The relationships, or marriages, that people find themselves locked into for years and sometimes decades, can be really depressing. Although I can't predict the course of my own relationship, I'd like to believe that I've taken the right steps in avoiding a sexless future with a woman in whom I have only a fading interest.
This is a part of our culture that needs some attention. Because we mostly get two images crammed through our eye-sockets from cradle to grave: two people fall in-love, get married, and then the implied happily ever after; the second is a glimpse at a miserably apathetic couple in a dull routine of a marriage.
Both scenarios are equally ludicrous and, worse still, damaging because they promote a passive attitude towards marriage. They give the impression that the only thing you need to do is find a partner and the rest will play itself out. Because marriage is such a natural thing it couldn't possibly require any more effort than talking away the occasional problems. Oh, and misery? That's just a natural part of that union.
The truth is that marriage along with monogamous relationships in general require plenty of effort, flexibility, and a degree of balanced compromise on the part of both partners to an extent that our culture has failed to acknowledge. And without those things, they do not work. And people should not tolerate these kinds of relationships.

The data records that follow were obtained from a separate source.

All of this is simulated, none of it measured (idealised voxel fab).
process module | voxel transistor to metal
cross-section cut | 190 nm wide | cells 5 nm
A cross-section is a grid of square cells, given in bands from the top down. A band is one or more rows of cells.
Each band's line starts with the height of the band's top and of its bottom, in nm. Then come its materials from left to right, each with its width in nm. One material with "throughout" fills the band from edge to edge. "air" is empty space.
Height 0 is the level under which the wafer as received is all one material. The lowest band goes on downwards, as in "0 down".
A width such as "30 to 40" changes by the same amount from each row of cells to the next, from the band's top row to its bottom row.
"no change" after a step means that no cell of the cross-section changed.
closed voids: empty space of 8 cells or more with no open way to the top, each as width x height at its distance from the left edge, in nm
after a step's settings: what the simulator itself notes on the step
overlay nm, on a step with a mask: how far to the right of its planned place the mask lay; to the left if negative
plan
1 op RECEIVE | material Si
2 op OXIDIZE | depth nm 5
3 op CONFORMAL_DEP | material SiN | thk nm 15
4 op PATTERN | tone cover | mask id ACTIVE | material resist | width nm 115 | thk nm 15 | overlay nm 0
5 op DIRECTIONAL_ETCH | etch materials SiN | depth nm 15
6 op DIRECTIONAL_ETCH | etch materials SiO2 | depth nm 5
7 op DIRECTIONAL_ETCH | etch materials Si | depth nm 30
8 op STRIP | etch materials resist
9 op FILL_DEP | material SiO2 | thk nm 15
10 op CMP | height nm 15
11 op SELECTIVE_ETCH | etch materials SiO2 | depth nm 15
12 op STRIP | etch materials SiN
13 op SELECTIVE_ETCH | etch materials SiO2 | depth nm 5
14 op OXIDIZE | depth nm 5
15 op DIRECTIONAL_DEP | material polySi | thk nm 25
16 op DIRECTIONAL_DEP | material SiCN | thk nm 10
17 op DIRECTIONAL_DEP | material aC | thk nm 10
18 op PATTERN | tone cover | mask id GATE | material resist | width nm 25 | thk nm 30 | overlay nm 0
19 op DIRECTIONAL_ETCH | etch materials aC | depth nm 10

We all know that misery is part of life. But if your relationship is causing you to be miserable, changes need to happen. Monogamy is not going to work for everyone, all the time; Missionary-position sex is not going to work for everyone, all the time; Living under the same roof as husband and wife is not always the ideal situation for all married couples. And by adhering to the established relationship conventions, we may be setting ourselves up for problems down the line.
More thought and discussion needs to be put into the arrangements of a partnership. And in order for that to happen, we need the permission from our culture to make these adjustments and still feel like we're living a normal life.